The ruling in favour of the Ngaliwurru and Nungali groups paves the way for billions of dollars in compensation.
The High Court has handed down the biggest “native title” ruling affecting Aboriginal ownership of the land in decades, amid claims that billions of dollars in compensation will need to be paid by governments to indigenous groups.
“Native title” refers to the rights of Australia’s indigenous people to their traditional land and water recognised by Australian common law.
Lawyers, including those representing mining companies, said the ruling in favour of the Ngaliwurru and Nungali Aboriginal groups – from a remote part of the Northern Territory – paved the way for billions of dollars in compensation nationally.
“The High Court’s decision will likely to trigger compensation applications from many of the hundreds of native title holder groups around Australia,” said Tony Denholder, in the wake of a case that a federal court ruled on in 2016 – before the High Court became involved.
The Native Title Act came about after the landmark “Mabo” decision in 1993 overturned the British claim that Australia was “terra nullius” – nobody’s land. It found that Aboriginal rights to some, but by no means all land, survived colonisation and were not “extinguished”.

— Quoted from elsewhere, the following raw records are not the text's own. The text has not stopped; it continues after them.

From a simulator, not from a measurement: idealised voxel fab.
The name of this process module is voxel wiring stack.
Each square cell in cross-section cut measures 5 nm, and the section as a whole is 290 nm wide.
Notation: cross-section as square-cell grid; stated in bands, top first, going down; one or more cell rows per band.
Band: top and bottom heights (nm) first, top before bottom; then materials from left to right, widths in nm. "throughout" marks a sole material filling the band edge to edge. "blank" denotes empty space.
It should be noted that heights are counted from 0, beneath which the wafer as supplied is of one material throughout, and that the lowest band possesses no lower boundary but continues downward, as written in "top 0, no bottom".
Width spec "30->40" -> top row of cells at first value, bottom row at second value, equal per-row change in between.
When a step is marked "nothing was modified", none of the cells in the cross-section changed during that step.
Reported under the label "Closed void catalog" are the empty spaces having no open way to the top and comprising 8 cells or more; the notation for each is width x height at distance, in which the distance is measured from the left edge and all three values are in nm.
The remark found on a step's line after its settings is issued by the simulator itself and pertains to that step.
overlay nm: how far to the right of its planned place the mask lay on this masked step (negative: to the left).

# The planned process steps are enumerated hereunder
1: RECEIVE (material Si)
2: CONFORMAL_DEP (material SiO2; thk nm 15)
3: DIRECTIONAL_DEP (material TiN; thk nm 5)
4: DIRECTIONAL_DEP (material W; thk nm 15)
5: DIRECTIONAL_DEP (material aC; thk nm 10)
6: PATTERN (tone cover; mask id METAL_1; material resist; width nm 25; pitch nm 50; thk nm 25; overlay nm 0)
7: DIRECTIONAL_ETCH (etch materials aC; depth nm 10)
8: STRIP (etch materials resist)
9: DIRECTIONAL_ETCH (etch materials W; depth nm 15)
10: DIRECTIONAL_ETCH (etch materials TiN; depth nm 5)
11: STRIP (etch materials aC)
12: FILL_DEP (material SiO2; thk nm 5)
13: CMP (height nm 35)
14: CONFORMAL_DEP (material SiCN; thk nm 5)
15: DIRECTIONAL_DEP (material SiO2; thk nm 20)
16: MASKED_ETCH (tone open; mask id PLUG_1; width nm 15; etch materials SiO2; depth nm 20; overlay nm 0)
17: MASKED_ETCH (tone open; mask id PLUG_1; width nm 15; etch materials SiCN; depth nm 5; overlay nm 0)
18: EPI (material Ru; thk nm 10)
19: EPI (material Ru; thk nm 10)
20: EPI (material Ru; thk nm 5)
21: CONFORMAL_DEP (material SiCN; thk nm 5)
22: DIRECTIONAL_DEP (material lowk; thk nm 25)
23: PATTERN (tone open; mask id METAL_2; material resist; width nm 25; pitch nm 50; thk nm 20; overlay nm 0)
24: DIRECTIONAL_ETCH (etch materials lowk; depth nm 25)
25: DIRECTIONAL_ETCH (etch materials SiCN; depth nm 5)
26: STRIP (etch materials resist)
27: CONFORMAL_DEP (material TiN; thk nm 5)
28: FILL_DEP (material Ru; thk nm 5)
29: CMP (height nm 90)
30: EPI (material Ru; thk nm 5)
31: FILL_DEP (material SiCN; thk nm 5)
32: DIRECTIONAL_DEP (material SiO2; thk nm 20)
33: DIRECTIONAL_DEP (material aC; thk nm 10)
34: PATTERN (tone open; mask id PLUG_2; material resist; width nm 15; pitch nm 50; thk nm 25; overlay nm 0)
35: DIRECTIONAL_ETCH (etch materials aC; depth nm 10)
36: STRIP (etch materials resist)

Since then, Aboriginal groups have been able to file native title claims over large parts of the country
Now, the Australian High Court has handed down another landmark ruling on the matter of paying compensation for the loss of those rights – the loss of economic income related to the land and the loss of a spiritual connection to the land. Or in other words, putting a financial price on the severing of cultural ties.
In 2016, the Ngaliwurru and Nungali Aboriginal groups awarded $2.3m in damages because the federal court found that their native title rights were ‘extinguished’ by the Northern Territory government when it built roads and infrastructure through their country near Timber Creek in the 1980s and 1990s.
About $1m of that was for “spiritual harm”, which the Northern Territory and Federal governments argued was excessive. But the High Court this week disagreed.
Megan Brayne, a native title lawyer and director of the Comhar Group, told Al Jazeera it was the most important native title ruling in more than 20 years.
“This is a very important case because it is the first time the high court has set out the principles for compensation. State lawyers will be particularly interested in analysing their compensation liabilities,” she said.
“Where companies are operating on land post-1975 there will be lawyers looking at this.”
That 1975 date is key because it is the year Australia brought in the Racial Discrimination Act – 18 years before the Native Title Act, but just as important.
“Only then did governments have to treat the property rights of Aboriginal Australians the same as other Australians,” explained James Walkley, a native title lawyer with Chalk and Behrendt.
“Since the first colonisation of Australia, Aboriginal people have been dispossessed of property and culture, [but] only since 1975 has the loss of native title become compensable.”
Unwittingly, state and territory governments, or mining and pastoral companies working with the blessing of government, continued to “extinguish” native title by their activities, right up until that landmark Mabo ruling and the Native Title Act in 1993.
The Ngaliwurru and Nungali groups were assisted in their fight for compensation by the Northern Land Council – the major Aboriginal representative group on land matters in the Northern Territory – which took the case to court.
Interim CEO Jak Ah Kit confirmed other groups were in the works waiting to take advantage of the ruling.
“Already I’ve been notified of other groups,” he told Al Jazeera.
“This is a ruling that brings a different light on native title and the cultural and spiritual loss, let alone the inability to take any economic opportunities [from the land]. We need to revisit those cases where they were unjustly compulsorily acquired by governments, and we’ll then need to take instructions from them,” he said.
“The whole board game changes.”
Brayne said while the ruling provides “significant guidance” in looming court cases, there were still many matters left open by the case, not least how to determine the appropriate amounts of compensation.
She remained hopeful agreements could be found before the more costly path of litigation.
“If not, we can expect there’ll be more matters before the courts,” said Brayne.